In the case of default of a Clearing Member, ECC might be able to transfer assets and positions of clients of the defaulting Clearing Member to other Clearing Members. According to EMIR Article 39 and 48 ECC has the obligation to trigger the procedures to transfer assets and positions of segregated clients. The success of the transfer depends on the individual circumstances of the default. For stress testing ECC therefore has developed the following portability scenarios:
- No transfer at all: All Non Clearing Members positions and assets remain with the defaulting Clearing Member. Positions are netted and have to be liquidated.
- Complete transfer: It is assumed that the positions and assets of all client accounts (i.e. where the Non Clearing Member is not identical to the Clearing Member) can be transferred to another Clearing Member.
- Partial transfer: Only Non Clearing Members having an S&P-rating better than BBB+ are assumed to be transferred.
For portability scenario 2 and 3 a special case is considered that the biggest Non Clearing Member (in terms of its stress loss) of the defaulting Clearing Member could not be transferred.

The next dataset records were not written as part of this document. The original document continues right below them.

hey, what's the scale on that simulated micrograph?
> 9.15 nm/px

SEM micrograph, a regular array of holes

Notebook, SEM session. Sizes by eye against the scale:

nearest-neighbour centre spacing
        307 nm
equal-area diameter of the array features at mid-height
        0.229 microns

Historical Market Scenarios
In order to perform historical stress tests on the derivative market ECC considers all historical price movements since January 1, 2006. For each historical day and for each future contract price differences are determined from the historical price differences scaled by the ratio of current margin parameter and the margin parameter for the historical date to match the current volatility level. For options the price differences are calculated via the Black76 algorithm using the underlying price and a stressed implied volatility.
The simulated price differences are aggregated for the netted portfolio of the defaulting Clearing Member for each portability scenario. The 99.9% quantile of the historical aggregated price differences defines the Clearing Member’s stress profit and loss for each portability scenario.
Hypothetical Market Scenarios
ECC’s approach to define hypothetical scenarios to simulate extreme but plausible market conditions is history-based. To identify extreme scenarios which might be caused by political decisions (e.g. Germany’s moratorium of atomic power), climate events (e.g. mild winter), technical influences (e.g. new gas pipelines) or external market factors (e.g. currency fluctuations) ECC uses the ratio of change of risk factor Δp to the then valid single margin parameter SMP as a measure of stress (i.e. Δp/SMP):any exceedance of the margin parameter by the risk factor during a period of maximum 2 trading days qualifies as an extreme but plausible market movement. The scenario is stored as the price change relative to the then applicable margin parameter.
As a main differentiator to the historical scenarios, the hypothetical scenarios generalize the movements of the markets, i.e. the occurrence of an event in one market is also extrapolated to other markets of the same asset class. The stressed market scenario is then found as the conservative envelope of all price developments of the analyzed contracts of the asset class, e.g. all power month contracts of a given maturity.
The hypothetical scenario values are rescaled by the current margin parameters to apply the price changes to the Clearing Member’s portfolio under the defined portability scenarios. Options are treated similarly to the historical simulation by stressing the implied volatility.
The shortfall per Clearing Member is defined as the sum of profit and loss (where loss would appear as a negative amount) and the deposited margin collaterals.
For the historical and hypothetical simulation and each for the several portability scenarios the shortfalls of the Clearing Members are determined. The final stress test result on the derivative market is given as the lowest shortfall under the assumption that the two largest Clearing Members (in terms of shortfall) would default simultaneously.